GOVERNMENT CONTRACTING INSIGHTS INFOTECH
Changes in IP Rights May be on the Horizon
By Bryan Byrd, Alex Hastings, Jennifer Plitsch and Carl Wiersum

Photo: iStock
Recent findings by the National Institute of Standards and Technology could limit the scope of U.S. government rights to intellectual property, to the benefit of contractors.
Over the past year, NIST has studied strategies for maximizing innovation through government-funded research. In April, the organization published its findings in NIST Special Publication 1234, “Return on Investment Initiative for Unleashing American Innovation.”
The report recognizes that “[s]ince the 19th Century, American economic prosperity and national security have been based upon innovation — the process of invention and commercialization of new ideas into products and services in the marketplace. … America’s future competitiveness will be driven in part by our ability to capture the economic and national security benefits of emerging technologies.”
NIST’s findings are designed to inform future policy decisions throughout the federal government — including the Defense Department — in order to better pave the path between federally funded invention and marketplace commercialization.
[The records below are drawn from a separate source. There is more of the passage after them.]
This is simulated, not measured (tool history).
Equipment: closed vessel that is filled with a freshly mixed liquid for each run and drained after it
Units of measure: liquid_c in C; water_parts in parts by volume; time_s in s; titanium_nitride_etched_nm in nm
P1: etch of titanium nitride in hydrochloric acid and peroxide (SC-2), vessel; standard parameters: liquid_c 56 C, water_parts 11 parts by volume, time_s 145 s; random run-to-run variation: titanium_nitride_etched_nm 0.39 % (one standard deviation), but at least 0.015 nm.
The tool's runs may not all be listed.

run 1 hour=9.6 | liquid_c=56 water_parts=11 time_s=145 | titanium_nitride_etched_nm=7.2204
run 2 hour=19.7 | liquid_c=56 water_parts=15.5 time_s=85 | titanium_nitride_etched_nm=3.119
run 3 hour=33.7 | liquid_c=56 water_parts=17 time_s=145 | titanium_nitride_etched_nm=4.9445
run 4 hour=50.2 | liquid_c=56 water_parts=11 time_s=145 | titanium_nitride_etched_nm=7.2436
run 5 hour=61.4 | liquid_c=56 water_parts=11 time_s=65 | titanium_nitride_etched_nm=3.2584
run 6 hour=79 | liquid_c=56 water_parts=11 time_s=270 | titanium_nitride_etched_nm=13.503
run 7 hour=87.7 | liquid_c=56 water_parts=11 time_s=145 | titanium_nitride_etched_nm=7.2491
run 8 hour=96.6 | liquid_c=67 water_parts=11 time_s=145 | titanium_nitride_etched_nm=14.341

These future policy decisions could have tremendous impact. The U.S. government invested approximately $150 billion in research and development in 2017 alone, representing about one-third of all U.S. R&D spending.
The NIST report presents 15 findings, organized under the umbrella of five strategies from President Donald Trump’s initiative to promote economic growth and national security by improving the transfer of technology from federally funded R&D to the private sector.
The five strategies include: identifying regulatory impediments and administrative improvements in federal technology transfer policies and practices; increasing engagement with private sector technology development experts and investors; building a more entrepreneurial R&D workforce; supporting innovative tools and services for technology transfer; and improving understanding of global science-and-technology trends and benchmarks.
Federally funded inventions produced by contractors and grantees are subject to a government use license, which generally provides that the U.S. government has a nonexclusive, nontransferable, irrevocable, paid-up license to practice the invention or have the invention practiced throughout the world by or on behalf of the government.
Government use includes direct use by the agency for its own acquisition purposes, potentially even with a different contractor.
But questions have been raised about the scope and purpose of the license, including whether it could potentially be used to obtain discounts on products developed from federally funded R&D.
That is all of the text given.